Is it true that for all $k>1$, $ x^k > x \log x $ for sufficiently large $x$?

Question

I was doing some problems in Big-O notation, and I got intrigued by this question as it was never really addressed. If we plot $x^2$, it's obviously bigger than $x\log x$ for all $x > 0$. However, I started plotting graphs for smaller and smaller values of the exponent, and saw that the crossing point between $x^k$ and $x\log x$ got further and further away. I wondered if maybe there was some particular constant which was the smallest value for $k$ such that the two graphs would cross. But then I found out that even $x^{1.1} >x\log x$ when $x> 3.43 \times 10^{+15}$. This has lead me to believe that for any $k>1$, $x^k$ will eventually overtake $x\log x$, but I think it would be beyond my capabilities to prove it, and I don't know where to start. Does anyone know the answer to this, and is the proof understandable for an undergrad math student?

Edit: Also the functions cross at two points, and I noticed that the first crossing point converges to $e$ as $k$ goes to $1$. What's the explanation for this?

Answer 1

If $k > 1$, then $k = 1 + \varepsilon$ for some $\varepsilon > 0$. So $x^k = x^{1 + \varepsilon} = xx^\varepsilon$.

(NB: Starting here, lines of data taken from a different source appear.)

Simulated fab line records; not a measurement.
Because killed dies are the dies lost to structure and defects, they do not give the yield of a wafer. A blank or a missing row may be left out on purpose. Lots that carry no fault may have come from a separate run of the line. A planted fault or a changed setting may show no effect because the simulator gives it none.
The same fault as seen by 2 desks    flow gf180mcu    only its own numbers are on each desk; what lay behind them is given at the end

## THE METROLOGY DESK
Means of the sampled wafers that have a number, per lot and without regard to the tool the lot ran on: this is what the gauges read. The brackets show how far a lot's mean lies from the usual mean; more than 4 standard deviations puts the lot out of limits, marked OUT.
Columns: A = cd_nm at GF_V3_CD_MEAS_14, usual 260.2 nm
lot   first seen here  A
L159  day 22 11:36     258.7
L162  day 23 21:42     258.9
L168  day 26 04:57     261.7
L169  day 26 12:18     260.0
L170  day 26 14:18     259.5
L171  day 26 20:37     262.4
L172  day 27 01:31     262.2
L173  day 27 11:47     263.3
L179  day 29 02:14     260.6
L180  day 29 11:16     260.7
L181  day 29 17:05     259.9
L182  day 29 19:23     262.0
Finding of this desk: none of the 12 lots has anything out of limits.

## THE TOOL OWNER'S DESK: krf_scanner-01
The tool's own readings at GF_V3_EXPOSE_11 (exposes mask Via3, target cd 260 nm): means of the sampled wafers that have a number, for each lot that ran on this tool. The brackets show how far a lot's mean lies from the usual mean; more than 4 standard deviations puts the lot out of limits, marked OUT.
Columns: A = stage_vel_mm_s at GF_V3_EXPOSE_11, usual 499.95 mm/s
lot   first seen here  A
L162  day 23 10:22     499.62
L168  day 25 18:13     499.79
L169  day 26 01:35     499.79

Thus, to show $x^k = xx^\varepsilon > x\log(x)$, eventually, amounts to showing $x^\varepsilon > \log(x)$, eventually. And, this latter fact is true because: \begin{align*} \lim_{x \to \infty}\frac{\log(x)}{x^\varepsilon} &= \lim_{x \to \infty} \frac{1/x}{\varepsilon x^{\varepsilon - 1}}\quad \text{ (L'Hôpital's rule)} \\ &= \lim_{x \to \infty} \frac{1}{\varepsilon x^\varepsilon} = 0\quad \text{ ($x^\varepsilon \to \infty$ as $\varepsilon > 0$)} \end{align*}

Answer to Edit:

The reason you have a crossing point converging to $e$ as $k \to 1$ is quite simple. Just let $k = 1$ and let us calculate the crossing points. Crossing points occur when: $x^k = x = x \log(x)$. Or rearranging: $$ x - x\log(x) = x (1 - \log(x)) = 0 $$ If you ignore $x = 0$, then the above is true when $1 - \log(x) = 0$ or $\log(x) = 1$ or $x = e$.

Answer 2

Yes, it is a basic result in asymptotic analysis that for any $\alpha,\beta >0$, $$\ln^\alpha x=_{\infty}o\bigl(x^\beta\bigr). $$

Answer 3

Write $$x^k=x \log(x)\implies x^{k-1}=\log(x)\implies x^{k-1}=\frac 1{k-1}\log \left(x^{k-1}\right)$$ Let $y=x^{k-1}$ to make $$y=\frac 1{k-1}\log(y)\implies y=\frac{W(1-k)}{1-k}$$ where $W(.)$ is Lambert function.

In the real domain, this function is defined as long as $1-k \geq -\frac 1e$ that is to say $k \leq 1+\frac 1e$.

Back to $x$, the curves intersect at $$x=\left(\frac{W(1-k)}{1-k}\right)^{\frac{1}{k-1}}$$ which is an increasing function.

When $k\to 1$, $x\to e$ and when $k\to 1+\frac 1e$, $x\to e^e$.

We can expand $x$ as series. For example, when $k$ is close to $1^+$, we have $$x=e\left(1+(k-1)+2 (k-1)^2+\frac{13}{3} (k-1)^3+\frac{235}{24} (k-1)^4+O\left((k-1)^5\right) \right)$$ Try it for $k=\frac 54$; the approximation will give $x=\frac{3033 e}{2048}\approx 4.02566$ while the exact value is $4.17708$<.

Answer 4

The statement is equivalent to $$ x^\varepsilon > \log x, $$ for any $\varepsilon>0$ and sufficiently large $x$. From the power series expansion of the exponential function $e^x>x$ for all $x>0$, i.e., $x>\log x$ for all $x>0$. Thus, $$ \log x = \frac{2}{\varepsilon }\log (x^{\varepsilon /2}) < \frac{2}{\varepsilon }x^{\varepsilon /2} < x^{\varepsilon /2} x^{\varepsilon /2} = x^\varepsilon , $$ whenever $x^{\varepsilon /2}>2/\varepsilon \Leftrightarrow x > (2/\varepsilon )^{2/\varepsilon }$.